Although a large majority have been lost to history, some of the earliest relics of the Church still survive to this day. The relics that do remain are safely stored and kept around the world in churches and cathedrals to be seen and venerated by the Faithful. However, given Mary’s Assumption into Heaven, in which she left behind no physical body on Earth, no bodily relics remain. One relic that does remain is the sancta camisia, the veil she wore while giving birth to Jesus Christ.
“Mary died in the presence of all the Apostles, but that her tomb, when opened upon the request of St. Thomas, was found empty; wherefrom the Apostles concluded that the body was taken up to heaven.” – Saint John Damascene
Tradition says the sancta camisia, Latin for holy shirt, is the veil that was worn by the Virgin Mary during the Birth of Christ. It is over twenty feet long and made of fine silk. After the Assumption of Mary, it is said the veil was moved from Jerusalem to Constantinople, where Byzantine Empress Irene presented it to the Holy Roman Emperor Charlemagne. In 876, his grandson Charles the Bald gifted it to the Chartres Cathedral in France, where it has remained for over 1100 years
In 1145, the veil was nearly destroyed when the church housing it caught fire. A few clergy members ran through flames into the churches crypt, veil in hand. It is said three days later they emerged completely unharmed through the intercession of Mary. The phenomenon was deemed a miracle, and taken as sign that the in the ashes of the old church a grander one should be built to venerate her. The Chartres Cathedral was built in its place.

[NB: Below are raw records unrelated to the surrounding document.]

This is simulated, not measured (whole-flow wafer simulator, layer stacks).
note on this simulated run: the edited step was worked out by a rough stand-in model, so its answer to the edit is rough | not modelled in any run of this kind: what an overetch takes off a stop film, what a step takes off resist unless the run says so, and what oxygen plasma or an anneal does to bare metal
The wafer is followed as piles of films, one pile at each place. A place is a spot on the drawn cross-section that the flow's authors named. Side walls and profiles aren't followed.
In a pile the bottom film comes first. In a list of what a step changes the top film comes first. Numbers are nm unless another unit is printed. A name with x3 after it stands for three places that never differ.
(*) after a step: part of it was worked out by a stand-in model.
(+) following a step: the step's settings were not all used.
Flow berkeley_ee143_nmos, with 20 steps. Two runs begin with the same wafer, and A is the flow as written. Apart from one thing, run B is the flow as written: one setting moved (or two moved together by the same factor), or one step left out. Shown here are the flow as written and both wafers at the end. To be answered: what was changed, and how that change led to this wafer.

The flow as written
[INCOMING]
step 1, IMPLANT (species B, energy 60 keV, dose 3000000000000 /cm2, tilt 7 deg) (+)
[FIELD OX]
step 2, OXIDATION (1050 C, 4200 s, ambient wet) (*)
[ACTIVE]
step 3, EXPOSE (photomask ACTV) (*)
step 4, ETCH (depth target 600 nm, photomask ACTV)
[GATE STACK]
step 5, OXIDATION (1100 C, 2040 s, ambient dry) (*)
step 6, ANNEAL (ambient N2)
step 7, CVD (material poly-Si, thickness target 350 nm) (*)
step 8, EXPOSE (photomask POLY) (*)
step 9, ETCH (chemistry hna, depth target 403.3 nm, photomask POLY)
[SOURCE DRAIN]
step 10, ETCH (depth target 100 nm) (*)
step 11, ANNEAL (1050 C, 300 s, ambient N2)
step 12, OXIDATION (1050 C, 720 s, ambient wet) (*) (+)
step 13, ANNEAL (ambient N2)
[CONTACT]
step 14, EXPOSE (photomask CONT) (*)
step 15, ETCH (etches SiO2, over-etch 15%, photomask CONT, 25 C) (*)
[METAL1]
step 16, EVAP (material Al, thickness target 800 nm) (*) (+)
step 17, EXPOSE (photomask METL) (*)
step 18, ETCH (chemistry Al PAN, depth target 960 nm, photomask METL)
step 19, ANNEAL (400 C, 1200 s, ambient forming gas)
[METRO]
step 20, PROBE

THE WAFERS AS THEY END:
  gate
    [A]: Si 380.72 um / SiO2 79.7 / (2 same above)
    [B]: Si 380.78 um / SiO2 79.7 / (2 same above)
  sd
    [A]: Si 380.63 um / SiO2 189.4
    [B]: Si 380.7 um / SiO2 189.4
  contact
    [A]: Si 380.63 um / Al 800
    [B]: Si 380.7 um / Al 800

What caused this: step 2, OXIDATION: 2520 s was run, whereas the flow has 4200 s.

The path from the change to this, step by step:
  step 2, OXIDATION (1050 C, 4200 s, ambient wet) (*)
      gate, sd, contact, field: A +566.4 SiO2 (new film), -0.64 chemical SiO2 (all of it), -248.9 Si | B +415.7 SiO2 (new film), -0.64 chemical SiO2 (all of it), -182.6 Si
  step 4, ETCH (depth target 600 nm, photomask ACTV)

Scientific tests of the veil have dated it back to the first century A.D., and of Syrian origin, lending credence to the tradition that the veil was worn by Mary herself. Today, it is kept safely housed in a golden reliquary beside the altar in the Chartres Cathedral. Every year on August 15th, the feast of the Assumption of Mary, the veil is carried throughout Chartres in a procession.